In 2006, Virginia Gov. Tim Kaine signed a bipartisan bill requiring the Virginia Department of Motor Vehicles to provide a list of noncitizens’ names to the state’s Board of Elections for removal from the voter rolls. 

Now, less than a month before Election Day, the Biden-Harris administration’s Justice Department is suing in hopes of restoring 6,303 noncitizens to Virginia’s voter rolls who were removed in August. 

Subsequent Virginia governors since Kaine, both Republican and Democrat, have overseen the removal of noncitizen voters from the rolls. 

In August, Virginia Gov. Glenn Youngkin, a Republican, signed an executive order to do so, in part relying on the 2006 law drafted by then-state Sen. Ken Cuccinelli. 

“It passed without much controversy, about 2-1 in the Legislature, and then Tim [Kaine] signed it when he presented himself as a centrist,” Cuccinelli, a Republican who was elected as Virginia’s attorney general in 2009, told The Daily Signal

“This is pure political timing,” Cuccinelli said of the Biden-Harris administration’s legal action. “These are literally people who self-identified as noncitizens.”

“If the purpose was to generate news, that’s what the DOJ has done,” he said. “They want noncitizens, both legal and illegal, to vote.”

Kaine, who signed the 2006 bill into law, went on to become a U.S. senator representing Virginia as well as Hillary Clinton’s vice presidential running mate in 2016. 

The Daily Signal sought comment from Kaine’s Senate office as well as his reelection campaign. 

Kaine’s campaign referred to a July interview with WJLA-TV (Channel 7), in which a reporter asked: “Should non-U.S. citizens vote in American elections?”

Kaine replied: “No. Voting should be reserved for U.S. citizens.”

The campaign also noted that a Kaine campaign spokesperson told WJLA on Wednesday:

Sen. Kaine believes that noncitizens should not vote in state or federal elections, and that’s why he signed legislation as governor to guard against it. It is illegal for noncitizens to vote and the good news is that there is no evidence that noncitizens have voted or are voting in Virginia. 

And just as we want to block noncitizens from voting, we need to keep eligible voters from being purged from voting rolls, particularly just weeks from an election. Sen. Kaine is focused on making sure that every eligible Virginian has the opportunity to vote in this critical election.

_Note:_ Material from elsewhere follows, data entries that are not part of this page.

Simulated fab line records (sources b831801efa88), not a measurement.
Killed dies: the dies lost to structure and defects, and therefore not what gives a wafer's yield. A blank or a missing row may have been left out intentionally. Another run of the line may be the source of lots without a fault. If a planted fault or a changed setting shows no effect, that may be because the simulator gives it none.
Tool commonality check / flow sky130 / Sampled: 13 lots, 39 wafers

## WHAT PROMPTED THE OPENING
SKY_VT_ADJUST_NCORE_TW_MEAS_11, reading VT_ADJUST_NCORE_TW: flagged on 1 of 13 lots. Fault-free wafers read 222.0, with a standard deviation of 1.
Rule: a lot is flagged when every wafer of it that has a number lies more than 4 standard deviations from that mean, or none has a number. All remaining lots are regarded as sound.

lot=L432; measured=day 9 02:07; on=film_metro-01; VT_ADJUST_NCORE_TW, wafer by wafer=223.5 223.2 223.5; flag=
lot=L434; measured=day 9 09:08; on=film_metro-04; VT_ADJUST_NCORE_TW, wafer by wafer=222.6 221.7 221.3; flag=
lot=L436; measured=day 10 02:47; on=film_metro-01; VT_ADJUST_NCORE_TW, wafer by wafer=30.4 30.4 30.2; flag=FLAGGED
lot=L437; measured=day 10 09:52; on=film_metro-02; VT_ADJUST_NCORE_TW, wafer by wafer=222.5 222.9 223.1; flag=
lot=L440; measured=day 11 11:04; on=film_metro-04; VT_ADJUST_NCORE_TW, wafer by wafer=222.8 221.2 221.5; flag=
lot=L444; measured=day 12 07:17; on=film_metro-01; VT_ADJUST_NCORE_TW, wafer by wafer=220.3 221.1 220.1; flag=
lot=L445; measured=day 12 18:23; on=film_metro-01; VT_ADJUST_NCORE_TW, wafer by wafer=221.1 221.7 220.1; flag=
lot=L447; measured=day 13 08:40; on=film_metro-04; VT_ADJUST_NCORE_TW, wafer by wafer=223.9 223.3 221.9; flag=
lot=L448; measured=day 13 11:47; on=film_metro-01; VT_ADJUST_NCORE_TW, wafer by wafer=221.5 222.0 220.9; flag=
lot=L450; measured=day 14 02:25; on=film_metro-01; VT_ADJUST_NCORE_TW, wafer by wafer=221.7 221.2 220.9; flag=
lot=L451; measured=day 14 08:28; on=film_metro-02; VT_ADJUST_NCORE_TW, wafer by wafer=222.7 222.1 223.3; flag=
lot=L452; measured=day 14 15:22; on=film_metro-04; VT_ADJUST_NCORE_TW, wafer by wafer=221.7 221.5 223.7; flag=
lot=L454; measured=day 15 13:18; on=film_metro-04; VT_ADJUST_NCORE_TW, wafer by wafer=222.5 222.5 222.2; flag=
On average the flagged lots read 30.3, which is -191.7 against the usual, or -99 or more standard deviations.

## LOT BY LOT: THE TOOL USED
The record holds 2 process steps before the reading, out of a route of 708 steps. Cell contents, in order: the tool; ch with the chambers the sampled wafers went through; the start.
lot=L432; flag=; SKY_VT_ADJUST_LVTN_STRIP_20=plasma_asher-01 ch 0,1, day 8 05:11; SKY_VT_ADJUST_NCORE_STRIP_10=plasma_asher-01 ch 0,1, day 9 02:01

The matter likely won’t be resolved in court by Election Day, Cuccinelli said, now the national chairman of the Election Transparency Initiative. However, he said, the Justice Department’s lawsuit seems to be intended as a warning for other states not to clean up voter rolls. 

The lawsuit alleges that Virginia’s removal of noncitizens from voter rolls violates the National Voter Registration Act, better known as the “motor voter law,” because the removal comes fewer than 90 days before an election. 

DOJ’s action follows a federal lawsuit filed by the Virginia Coalition for Immigrant Rights and the League of Women Voters of Virginia in which those organizations make the same arguments. 

“These liberal groups sued Virginia and then a few weeks later the Justice Department files the same lawsuit,” Katie Gorka, chair of the Fairfax County, Virginia, Republican Committee, told The Daily Signal. 

“This shows they are nervous about Virginia,” Gorka said of leading Democrats. “It used to be a solidly blue state and now has moved to the middle and is a toss-up.”

“They are going for the optics and this is going to backfire. Americans overwhelmingly believe that only Americans should vote,”  she said. 

The plaintiffs in the private lawsuit in Virginia are represented by Campaign Legal Center, Protect Democracy, the Lawyers’ Committee for Civil Rights Under Law, and the Advancement Project.

Three organizations involved in the litigation—the League of Women Voters, the Advancement Project, and Campaign Legal Center—participated in a White House conference in 2021. That meeting was about implementing President Joe Biden’s Executive Order 14019, which directed federal agencies, including the Justice Department, to partner with private interest groups to boost voter registration and turnout. 

As The Daily Signal previously reported, the Justice Department last month brought a similar lawsuit against Alabama for removing noncitizens from that state’s voter registration rolls. 

A similar lawsuit was brought against Alabama by the Southern Poverty Law Center, a far-left organization known for labeling mainstream center-right organizations as “hate groups” similar to neo-Nazis or the Ku Klux Klan. The SPLC also was  represented at the White House conference on Biden’s election executive order.

The Justice Department has invoked “presidential privilege” to prevent release of its strategic plan for implementing Biden’s order of March 7, 2021. 

Still, Cuccinelli said, he thinks “for sure” the Virginia litigation is tied to the president’s order. 

“They are hiding communications all over the place,” the former Virginia attorney general said.  “There is no way to treat these as privileged. It is pure collusion and weaponization of government through these outside groups.”

The Daily Signal sought comment from both of the private litigants in the Virginia case: the League of Women Voters and the Virginia Coalition for Immigrant Rights. Neither responded. 

The Justice Department filed the lawsuit Oct. 11 in U.S. District Court for the Eastern District of Virginia. 

“As the National Voter Registration Act mandates, officials across the country should take heed of the law’s crystal clear and unequivocal restrictions on systematic list maintenance efforts that fall within 90 days of an election,” said Assistant Attorney General Kristen Clarke, head of the Justice Department’s Civil Rights Division.

“By canceling voter registrations within 90 days of Election Day, Virginia places qualified voters in jeopardy of being removed from the rolls and creates the risk of confusion for the electorate,” Clarke said in the public statement. “Congress adopted the National Voter Registration Act’s quiet period restriction to prevent error-prone, eleventh-hour efforts that all too often disenfranchise qualified voters.”